Hacker News new | ask | show | jobs
by naniwaduni 2137 days ago
In a world where you design your entire data processing pipeline from the ground up for each process, sure, you the person who knows the encoding of the program, and the program itself, have the same knowledge of text encodings. You also wouldn't have this problem in the first place.

In practice, if this comes up at all it's a huge mistake to be destroying your data. Curse the person who wrote the tool in the middle that eats data, and don't be them.

Even outright throwing errors is better than replacing characters and expecting whoever looks at the data on the other end to notice.

1 comments

If you want an error, throw an error. We specified that up front. The entire sub-thread you're in is about what happens if you for whatever reason can't throw an error or don't want to.

Notice that, again if you want an error you can detect U+FFFD and error out on that. I mean apparently this isn't Unicode after all right? So the only way U+FFFD got into the pipeline is because of an error you've now decided you should have caught but... didn't?

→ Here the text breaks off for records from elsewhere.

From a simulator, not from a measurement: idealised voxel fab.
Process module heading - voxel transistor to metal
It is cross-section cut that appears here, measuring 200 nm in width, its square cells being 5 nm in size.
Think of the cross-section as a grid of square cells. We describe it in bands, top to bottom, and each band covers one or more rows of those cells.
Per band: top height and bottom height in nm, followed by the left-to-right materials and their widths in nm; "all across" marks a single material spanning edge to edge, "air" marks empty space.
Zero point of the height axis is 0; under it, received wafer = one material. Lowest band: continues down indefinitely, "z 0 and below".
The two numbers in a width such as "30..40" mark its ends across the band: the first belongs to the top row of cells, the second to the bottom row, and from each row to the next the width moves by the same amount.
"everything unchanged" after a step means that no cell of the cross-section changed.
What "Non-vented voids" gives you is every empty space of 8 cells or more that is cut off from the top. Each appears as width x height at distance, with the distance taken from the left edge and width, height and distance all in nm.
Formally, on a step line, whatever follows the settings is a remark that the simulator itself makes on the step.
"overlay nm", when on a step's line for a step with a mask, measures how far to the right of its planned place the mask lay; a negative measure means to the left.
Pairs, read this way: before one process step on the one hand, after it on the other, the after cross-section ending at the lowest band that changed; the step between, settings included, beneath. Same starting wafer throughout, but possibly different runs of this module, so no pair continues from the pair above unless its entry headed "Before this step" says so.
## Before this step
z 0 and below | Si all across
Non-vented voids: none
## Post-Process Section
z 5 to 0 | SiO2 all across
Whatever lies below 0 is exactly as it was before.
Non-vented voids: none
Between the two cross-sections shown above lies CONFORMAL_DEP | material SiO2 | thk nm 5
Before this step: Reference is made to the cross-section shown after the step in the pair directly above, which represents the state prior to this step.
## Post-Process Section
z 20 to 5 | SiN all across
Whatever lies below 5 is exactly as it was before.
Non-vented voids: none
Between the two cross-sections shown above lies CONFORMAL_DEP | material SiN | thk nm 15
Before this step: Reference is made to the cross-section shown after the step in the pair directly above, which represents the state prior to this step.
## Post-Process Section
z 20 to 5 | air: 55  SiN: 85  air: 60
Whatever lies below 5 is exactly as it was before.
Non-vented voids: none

Your approach randomly introduces unspecified behaviour which is likely to introduce security vulnerabilities and who knows what other problems because it resists "Full Recognition Before Processing".

Unlike treating text in unknown encoding as UTF-8, passing it through mangled by tools that didn't actually understand it as you've proposed does lead to real world vulnerabilities that can be as serious as remote code execution.